By Oliver Burton 

With their new single ‘David Byrne’s Bad Side’, Liverpool four piece Courting present a trivial observation of the UK’s many shortcomings. Though the slender New Wave pioneer Byrne appears in the title, he serves as no more than a guise, under which singer Sean Murphy-O’Neill studies the modern pub man rhetoric. “I’m not racist or tasteless, they’re invasive, they’re hateful!” Taking the position of the typically racist, typically tasteless antagonist, Murphy-O’Neill brushes aside artistic instinct and sides with the contemptuous wordsmiths of pubs up and down the UK. “As he hates all his neighbours, he praises his saviour, Nige!”. The narrative based style that Courting opt for is more observation than vilification, perhaps putting ourselves in our enemies shoes is the best way to understand them? 

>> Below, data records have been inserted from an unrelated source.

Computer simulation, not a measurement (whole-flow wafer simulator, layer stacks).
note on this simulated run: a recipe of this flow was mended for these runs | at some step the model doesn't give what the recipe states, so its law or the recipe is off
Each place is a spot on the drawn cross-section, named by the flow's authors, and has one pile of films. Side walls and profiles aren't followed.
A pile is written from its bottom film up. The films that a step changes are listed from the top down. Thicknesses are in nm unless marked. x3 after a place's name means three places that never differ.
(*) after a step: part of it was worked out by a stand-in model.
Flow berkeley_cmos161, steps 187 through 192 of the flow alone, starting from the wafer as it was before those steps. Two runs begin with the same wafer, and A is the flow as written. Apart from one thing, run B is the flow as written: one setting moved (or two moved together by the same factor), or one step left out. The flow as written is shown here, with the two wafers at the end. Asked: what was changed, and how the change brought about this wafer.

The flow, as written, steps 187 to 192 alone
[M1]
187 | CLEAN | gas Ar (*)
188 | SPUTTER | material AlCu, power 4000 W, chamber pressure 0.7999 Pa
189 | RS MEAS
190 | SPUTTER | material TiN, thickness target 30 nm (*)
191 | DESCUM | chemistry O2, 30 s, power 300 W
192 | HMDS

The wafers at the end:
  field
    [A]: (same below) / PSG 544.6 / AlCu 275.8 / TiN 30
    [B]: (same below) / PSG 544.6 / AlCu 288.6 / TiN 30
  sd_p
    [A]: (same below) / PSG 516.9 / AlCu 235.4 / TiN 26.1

On the musical side of things, it’s becoming abundantly clear that with every new release we see a further refinement of Courting’s choice blend of late 70s guitars, e.g. XTC, Gang of Four as well as a discrete nod to contemporaries Parquet Courts and Bristol-based Home Counties. The latter of which it must be said share with Courting a temperament for a more calculated style of change. Serving as perhaps the successors to the post punk triumphs of the past few years, both Courting and Home Counties present a fresh strategy aimed at gunning down the bad ideas so prevalent in today’s Britain. Ever since John Lydon’s first live expletive, British music has become synonymous with counter culture and manipulating the zeitgeist. This in turn has cemented a sort of responsibility now thrust upon modern artists. Bands such as IDLES, LIFE and Hotel Lux have in recent years had a good crack at providing discourse on who we should and shouldn’t follow on twitter. Though a man with pink hair screaming Karl Marx down the oesophagus of the local racist Dave feels less like progress and more like a vehicle for subordination, furthering us from those we strive so publicly to scrutinise. Instead of branding our aggressors as unintelligent and just wrong, Courting have provided us with the alternative perspective, in turn allowing the listener to better understand the generational bigotry that we’re up against. 

Last week for Clunk’s first ever Down the Pub livestream, I spoke with Sean about their new song, isolation, and the prospect of new music on the forever inside… “I know a lot of bands have been put off releasing stuff, but if all these bigger bands are cancelling their albums until October, people need something to listen to”. Though the band are still very much enjoying their emergence, the band refuse to confine themselves to radio-friendly ideas…”i’d quite like to do a song about Take That, I’m not sure how I’m gonna get there, but I’ll get there”. The video for ‘David Byrne’s Bad Side’, sees Murphy-O’Neill singing against the backdrop of some of the most scenic northern booze houses. Though many stand as a monument of bad decisions and broken homes you can’t help but get the sense that deep within their brutal post war exterior lies a subtle elegance, a pillar of British culture spoiled by those whom wear their flag quite literally on their sleeves. Like many of us poor millennials, Courting are deprived of patriotism, and can’t truly enjoy pub culture because of the corrupt ideology that supports it. In ‘David Byrne’s Bad Side’ this corruption is outlined for everyone to see, for that may be the only way that we can change.